I'm connecting to a MySQL db from Python 3.5 and querying for some VARCHAR values that contain unicode characters. The behavior seems to have changed when we switched from Python 2.7 to 3.x.
When connecting, I specify charset "utf8" and use_unicode "True". This yields query results that are string objects, but with the wrong unicode characters.
HOWEVER! I can simulate the old behavior by setting use_unicode to "False" and then calling "decode('utf-8')" on the byte sequences returned by the query.
Also, when I connect via the command line client and select values manually, the results are the same "mangled" values the Python script generates when use_unicode is set to "True".
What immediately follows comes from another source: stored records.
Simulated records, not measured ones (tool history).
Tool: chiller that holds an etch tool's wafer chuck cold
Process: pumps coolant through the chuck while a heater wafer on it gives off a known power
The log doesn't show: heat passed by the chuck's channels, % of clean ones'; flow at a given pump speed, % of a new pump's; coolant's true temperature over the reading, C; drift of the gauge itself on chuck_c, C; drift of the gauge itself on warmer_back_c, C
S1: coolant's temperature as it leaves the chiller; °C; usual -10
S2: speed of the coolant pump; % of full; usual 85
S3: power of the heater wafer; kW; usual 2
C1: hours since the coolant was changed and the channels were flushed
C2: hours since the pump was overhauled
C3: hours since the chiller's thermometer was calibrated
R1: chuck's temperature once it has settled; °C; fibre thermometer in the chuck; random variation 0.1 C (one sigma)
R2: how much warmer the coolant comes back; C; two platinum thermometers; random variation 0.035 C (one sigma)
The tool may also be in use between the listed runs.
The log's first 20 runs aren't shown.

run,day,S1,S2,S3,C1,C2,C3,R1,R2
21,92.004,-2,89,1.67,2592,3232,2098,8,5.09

As an example, here's a "correct" value that I get when use_unicode is False and I decode the byte sequence myself in Python:
Hēroïne
...and here is the string object I get back when use_unicode is True:
HÄroïne
Any thoughts? Or direction where I should start looking?
EDITED TO ADD:
I can get the command line client to display the values correctly by setting character_set_results to "latin1". When character_set_results is "utf8" I get the mangled version. This is weird, though, because the table and column I'm querying are both configured to use "utf8" as their character set. The database itself, however, looks like it's latin1:
mysql> show variables like 'character_set%';
+--------------------------+-------------------------------------------+
| Variable_name | Value |
+--------------------------+-------------------------------------------+
| character_set_client | utf8 |
| character_set_connection | utf8 |
| character_set_database | latin1 |
| character_set_filesystem | binary |
| character_set_results | latin1 |
| character_set_server | latin1 |
| character_set_system | utf8 |
| character_sets_dir | /rdsdbbin/mysql-5.6.41.R4/share/charsets/ |
+--------------------------+-------------------------------------------+
8 rows in set (0.04 sec)
mysql> select title from site where title like 'Maison H%';
+------------------+
| title |
+------------------+
| Maison Hēroïne |
+------------------+
1 row in set (0.21 sec)
mysql> show create table site;
| site | CREATE TABLE `site` (
...
`title` varchar(255) CHARACTER SET utf8 NOT NULL DEFAULT '',
...
) ENGINE=InnoDB AUTO_INCREMENT=524892 DEFAULT CHARSET=utf8 COLLATE=utf8_bin |